- Industry
Ken Howard, 1944-2016
Veteran actor Ken Howard has died at age 71 after a career spanning almost half a century and covering more than a hundred movies, television shows, musicals and stage plays, collecting two Emmys, a Tony but no Golden Globe…. He was last seen in Joy (2015) a Golden Globe nominated motion picture (best comedy or musical) in which he played an executive of a mop making company.
With his 6-foot-6 frame, barrel chested presence and twinkling blue eyes, the native Californian, Harvard graduate actor helped anchor a popular television series in each of the last five decades: 30 Rock (2011-13), Crossing Jordan (early 2000s), Melrose Place (late 1990s) and, in the 1980s, Murder, She Wrote (1985-1994) and Dynasty (mid 1980s).

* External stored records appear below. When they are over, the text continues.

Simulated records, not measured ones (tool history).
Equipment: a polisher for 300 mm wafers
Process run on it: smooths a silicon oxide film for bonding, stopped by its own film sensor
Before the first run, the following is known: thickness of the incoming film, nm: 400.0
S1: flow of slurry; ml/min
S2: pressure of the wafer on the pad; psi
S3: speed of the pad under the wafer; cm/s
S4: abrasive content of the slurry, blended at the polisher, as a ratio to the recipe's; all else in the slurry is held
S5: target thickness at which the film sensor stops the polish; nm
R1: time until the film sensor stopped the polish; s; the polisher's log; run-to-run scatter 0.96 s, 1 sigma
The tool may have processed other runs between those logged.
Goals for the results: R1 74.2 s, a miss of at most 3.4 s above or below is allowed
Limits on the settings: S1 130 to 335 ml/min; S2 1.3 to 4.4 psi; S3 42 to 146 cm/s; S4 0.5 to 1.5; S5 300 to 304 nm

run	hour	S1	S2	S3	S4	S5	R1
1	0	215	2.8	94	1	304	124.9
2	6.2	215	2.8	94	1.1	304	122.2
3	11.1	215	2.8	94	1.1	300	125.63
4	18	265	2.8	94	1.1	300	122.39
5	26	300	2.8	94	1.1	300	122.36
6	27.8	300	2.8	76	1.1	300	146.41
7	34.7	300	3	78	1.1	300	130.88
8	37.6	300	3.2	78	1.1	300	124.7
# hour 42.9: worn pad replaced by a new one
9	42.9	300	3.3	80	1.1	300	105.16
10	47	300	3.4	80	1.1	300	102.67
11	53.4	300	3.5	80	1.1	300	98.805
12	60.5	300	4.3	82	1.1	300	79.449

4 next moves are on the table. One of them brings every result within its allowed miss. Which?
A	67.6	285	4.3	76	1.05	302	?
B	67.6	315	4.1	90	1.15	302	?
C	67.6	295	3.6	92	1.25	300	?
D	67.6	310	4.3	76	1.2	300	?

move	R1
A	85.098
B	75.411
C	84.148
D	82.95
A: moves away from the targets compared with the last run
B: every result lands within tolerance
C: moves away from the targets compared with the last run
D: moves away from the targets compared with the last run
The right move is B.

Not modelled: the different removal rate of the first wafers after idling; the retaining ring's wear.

But Howard was best known for the TV drama series The White Shadow (1978-81). Variety called it .."a progressive drama, ahead of its time in exploring the sometimes awkward, sometimes tense and sometimes funny aspects of race relations in the context of a high school basketball team with mostly African American players and a white coach, a former NBA player named Ken Reeves, played by Howard (himself a basketball player in college) (….) (it) represented television’s first ensemble drama with a predominantly African American cast (though admittedly Howard, the star of the show, was white). Howard’s Reeves was almost always trying to do the right thing. While Reeves did his best for his players both on the court and in their private lives, the team ribbed Reeves."
Howard was like that in his personal life too. On a large scale he was a leader that helped unify rival Hollywood actors unions, elected two terms president of the combined union, SAG-AFTRA. George Clooney (13 time Golden Globe nominee with five statuettes on his shelf) recalled an act of private kindness from long ago. As Clooney told the press hours after he learned of Howard's death: “There’s a story about how a young actor met Ken on the Fox lot in 1983 and told him what a fan he was of The White Shadow. Ken asked that actor what he did and the young man said, ‘Well someday I hope to be lucky enough to work with you.'” Clooney said he told Howard that he had an audition at another studio, Paramount, some seven miles away, but he wasn’t going to make it in time because all he had was a bike. “So Ken put the young actor's bike in the trunk of his car and dropped him off at Paramount. Then Ken just waved goodbye and said 'good luck, I hope we do get that chance to work together.’ "I didn’t get that audition", said Clooney, "but I did get the chance to work with him years later (in the legal thriller Michael Clayton, 2007). It was an honor. Today his obituary read that he was six foot six, but he was so much taller than that.”